Dirma Denisse Castillo-Torres (Castillo), a native and citizen of Honduras, petitions for review of an order of the Board of Immigration Appeals adopting and affirming the immigration judges order denying Castillos motion to reopen. We deny the petition for review in part and dismiss it in part.
An alien may file one motion to reopen within 90 days of the entry of a final order of removal. 8 U.S.C. § 1229a(c)(7)(A), (C); 8 C.F.R. § 1003.23(b)(1) (2020). These time and numerical limits do not apply if the basis for the motion is to seek asylum or withholding of removal based on changed country conditions, if the aliens evidence of the same “is material and was not available and would not have been discovered or presented at the previous proceeding.” 8 U.S.C. § 1229a(c)(7)(C)(ii); accord 8 C.F.R. § 1003.23(b)(4)(i) (2020).

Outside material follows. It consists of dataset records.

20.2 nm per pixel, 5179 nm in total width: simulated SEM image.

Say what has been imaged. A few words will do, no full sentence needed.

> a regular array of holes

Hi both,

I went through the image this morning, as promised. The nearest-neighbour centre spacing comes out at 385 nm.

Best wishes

We review the denial of a motion to reopen for abuse of discretion. INS v. Doherty, 502 U.S. 314, 323, 112 S.Ct. 719, 116 L.Ed.2d 823 (1992); Mosere v. Mukasey, 552 F.3d 397, 400 (4th Cir. 2009). The agencys “denial of a motion to reopen is reviewed with extreme deference, given that motions to reopen are disfavored because every delay works to the advantage of the deportable alien who wishes merely to remain in the United States.” Sadhvani v. Holder, 596 F.3d 180, 182 (4th Cir. 2009) (internal quotation marks omitted). The motion “shall state the new facts that will be proven at a hearing to be held if the motion is granted and shall be supported by affidavits and other evidentiary material.” 8 C.F.R. § 1003.23(b)(3) (2020). It “will not be granted unless the Immigration Judge is satisfied that evidence sought to be offered is material and was not available and could not have been discovered or presented at the former hearing.” Id.
There is no dispute that Castillos motion to reopen, filed with the immigration court, was both time- and number-barred. 8 C.F.R. § 1003.23(b)(1). We have reviewed Castillos arguments on appeal, in conjunction with the administrative record, and conclude that substantial evidence supports the IJs finding, affirmed by the Board, that Castillo failed to establish a material change in conditions in Honduras so to excuse the second and untimely motion to reopen. See accord Jian Hui Shao v. Mukasey, 546 F.3d 138, 168-69 (2d Cir. 2008) (providing for substantial evidence review of the Boards factual findings related to its evaluation of evidence of a purported material change in country conditions); Liu Jin Lin v. Barr, 944 F.3d 57, 62 (1st Cir. 2019) (“It is well settled that the persistence of negative conditions, regardless of how grave they are, is insufficient to establish changed country conditions and, thus, warrant reopening.”).
Castillo also challenges the IJs ruling, which the Board likewise readily affirmed, to deny her alternate request for sua sponte reopening pursuant to 8 C.F.R. § 1003.23(b)(1). However, it is well settled that we lack jurisdiction to review the agencys decision not to exercise its discretion to sua sponte reopen an aliens removal proceedings. See Lawrence v. Lynch, 826 F.3d 198, 206-07 (4th Cir. 2016); Mosere, 552 F.3d at 400-01.
Accordingly, we deny the petition for review in part and dismiss it in part. We dispense with oral argument because the facts and legal contentions are adequately presented in the materials before this court and argument would not aid the decisional process.
PETITION DENIED IN PART, DISMISSED IN PART
PER CURIAM:
Petition denied in part and dismissed in part by unpublished per curiam opinion.
Unpublished opinions are not binding precedent in this circuit.